The Ukraine conflict and international law

Yannik Sprecher

In March 2014, Moscow admitted Crimea to the Russian Federation, shortly after the peninsula had declared independence, having been occupied by Russian troops. Does this annexation contravene international law? In what ways can Crimea and eastern Ukraine exercise their right to self-determination? And what role did Russia play?

“Yes, the annexation of Crimea constitutes a violation of international law.” That is the answer to the fundamental question, according to Denise Brühl- Moser, a specialist in international law at the University of Basel. Not only were democratic principles such as the prohibition on the use of force and freedom of expression and the media violated during the Crimean referendum, but Crimea’s declaration of independence a week earlier had no legal validity. The government in Simferopol therefore lacked the authority under international law to join Russia.

PD Dr. Denise Brühl- Moser. (Illustration: Studio Nippoldt)
Denise Brühl-Moser has spent the last three years in Tashkent, Uzbekistan, where she has been able to see Russia‘s influence on this former Soviet republic at work first-hand.

“The right to self-determination does not equate to a generalized right of secession,” Brühl-Moser explains. Except in cases of decolonization or liberation from a racist regime, there is no provision in international law for population groups to break away from the states of which they form part.

Alleged analogy with Kosovo

The possibility of “remedial secession”, if a state is guilty of serious human rights abuses against a section of its population, is discussed and widely supported in international jurisprudence. However, this exception is subject to strict criteria. As an emergency measure, secession must be the last resort, in order to escape intolerable circumstances.

In 2008, Kosovo was able to use this mechanism to separate from Serbia, in response to the suppression and persecution of the Albanian minority by Slobodan Miloševićs’s regime and the ensuing war. Kosovo’s secession remains contested today, as it is not accepted by all UN member states and its legitimacy has been recognized only indirectly by the International Court of Justice.

“One of the interesting things about the Ukraine case is that both sides argued on the basis of international law,” Brühl-Moser observes. In 1999, Russia had voted against a UN resolution authorizing military intervention in Yugoslavia, in contravention of the international community’s responsibility to protect under international law, yet in the case of Crimea the Kremlin deployed similar arguments. By systematically spreading misinformation about ethnically motivated violence against the Russianspeaking population, it now wanted itself to make the case for a remedial secession. Although a UN report noted isolated instances of violent attacks, the grossly exaggerated reports in the Russian media did not reflect the reality, which fell far short of justifying a “remedial secession”.

One of the interesting things about the Ukraine case is that both sides argued on the basis of international law.

Dr. Denise Brühl-Moser

The Ukrainian government, for its part, appealed to its right of self-defense against invaders. The identity of the unbadged troops in Crimea, known as “green men” did not remain a secret for long – they were Russian GRU special forces. This meant that Russia was contravening the UN prohibition on the use of force and violating the territorial integrity of Ukraine.

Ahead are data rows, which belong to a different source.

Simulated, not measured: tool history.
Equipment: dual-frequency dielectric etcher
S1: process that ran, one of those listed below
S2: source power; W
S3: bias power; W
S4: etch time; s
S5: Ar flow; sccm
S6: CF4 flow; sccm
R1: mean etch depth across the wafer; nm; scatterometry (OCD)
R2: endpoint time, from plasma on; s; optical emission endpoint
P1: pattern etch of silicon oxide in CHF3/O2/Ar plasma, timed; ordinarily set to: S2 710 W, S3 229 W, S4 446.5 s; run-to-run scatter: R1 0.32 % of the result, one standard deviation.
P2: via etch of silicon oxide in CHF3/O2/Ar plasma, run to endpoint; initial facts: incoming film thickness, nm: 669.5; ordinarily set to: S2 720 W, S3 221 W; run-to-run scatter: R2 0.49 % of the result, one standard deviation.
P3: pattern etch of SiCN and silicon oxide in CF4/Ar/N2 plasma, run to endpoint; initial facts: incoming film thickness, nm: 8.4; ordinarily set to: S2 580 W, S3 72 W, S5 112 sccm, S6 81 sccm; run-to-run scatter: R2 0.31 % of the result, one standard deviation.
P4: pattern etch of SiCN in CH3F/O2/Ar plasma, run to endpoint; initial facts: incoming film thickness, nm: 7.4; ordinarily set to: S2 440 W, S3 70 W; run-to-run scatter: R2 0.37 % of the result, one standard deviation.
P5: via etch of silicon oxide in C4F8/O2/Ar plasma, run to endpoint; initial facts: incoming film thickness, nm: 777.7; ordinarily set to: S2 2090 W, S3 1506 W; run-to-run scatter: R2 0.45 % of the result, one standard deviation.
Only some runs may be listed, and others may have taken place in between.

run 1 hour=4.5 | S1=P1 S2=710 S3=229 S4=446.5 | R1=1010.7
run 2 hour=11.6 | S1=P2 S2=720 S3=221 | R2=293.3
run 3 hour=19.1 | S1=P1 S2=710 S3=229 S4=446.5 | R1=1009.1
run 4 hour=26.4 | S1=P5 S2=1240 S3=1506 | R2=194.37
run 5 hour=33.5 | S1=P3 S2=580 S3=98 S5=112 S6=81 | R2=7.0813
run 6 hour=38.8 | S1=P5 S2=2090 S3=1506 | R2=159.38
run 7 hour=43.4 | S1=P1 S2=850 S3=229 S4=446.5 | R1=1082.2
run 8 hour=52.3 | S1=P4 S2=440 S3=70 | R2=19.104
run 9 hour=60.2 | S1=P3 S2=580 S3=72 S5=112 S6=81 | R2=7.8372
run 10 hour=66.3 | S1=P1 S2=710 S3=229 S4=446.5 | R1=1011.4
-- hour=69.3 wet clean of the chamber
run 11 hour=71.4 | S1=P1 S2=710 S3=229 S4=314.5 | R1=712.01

Example of the Jura conflict

Calls for self-determination do not have to lead to a change in sovereignty. This is shown by the example of Jura‘s secession from the canton of Bern, which took place within the boundaries of a state. However, here the process took far longer. Back in the early 1950s, the separatist “Rassemblement jurassien” made the first legal moves to establish the canton of Jura. After initial resistance, the conflict was defused only by the adoption in 1970 of an amendment to the Bernese constitution, recognizing the right to self-determination of the French-speaking parts of the population. The seven districts of the canton making up the Jura were able to vote on their own status in a series of referendums. In 1978, the creation of a new canton of Jura was democratically approved by a majority of the Swiss people and all the cantons.

“By contrast with this democratic process, the referendum in Crimea was a farce,” Denise Brühl- Moser says. Any measures to detach Crimea from Ukraine and annex it to Russia are contrary to both the Ukrainian and the Crimean constitutions.

The plebiscite also contravened the rules set out in the European conventions on human rights stipulating a universal, free, equal, and secret ballot, held within a context of freedom of expression and the press, and subject to international monitoring. Questions remain as to the real views of the population. Although the results of the referendum were very clear, there are still considerable doubts about their reliability.

No easy solution in sight

Denise Brühl-Moser sees Crimea’s geopolitical importance as the reason behind these attempts to bring about its secession. Not only does the region have rich oil and gas reserves, it is the main base for Russia’s Black Sea fleet, giving it access to the Black Sea and the eastern Mediterranean. “The Russian Federation has no interest in annexing eastern Ukraine, on the other hand, if only because of the economic situation there.”

What is the way forward for Ukraine? “The solution is probably to look at decentralizing power to some extent, having regard to the provisions for protection of minorities in international law,” Brühl-Moser explains. “Ideally, self-determination should be exercised within existing states.”

As with Jura, the only legally tenable way for Crimea and eastern Ukraine to achieve self-determination would be via a lengthy political process, with no predetermined outcome. This is the case not least because the government in Kiev is vehemently opposed to federalization, as it fears that Russia might use its clandestine presence in eastern Ukraine to influence domestic Ukrainian politics. Brühl-Moser argues that ultimately the Ukraine conflict is about defending the values of an international order that was designed to keep the peace and agreed by the international community after World War II.

Denise Brühl-Moser is an associate professor in Public, International, and European Law at the University of Basel. She focused on the right of peoples to selfdetermination in her doctoral dissertation and has since held many seminars on the topic. During five years in Canada, she was able to make an indepth study of the case of Québec. She has spent the last three years in Tashkent, Uzbekistan, where she has been able to see Russia‘s influence on this former Soviet republic at work first-hand.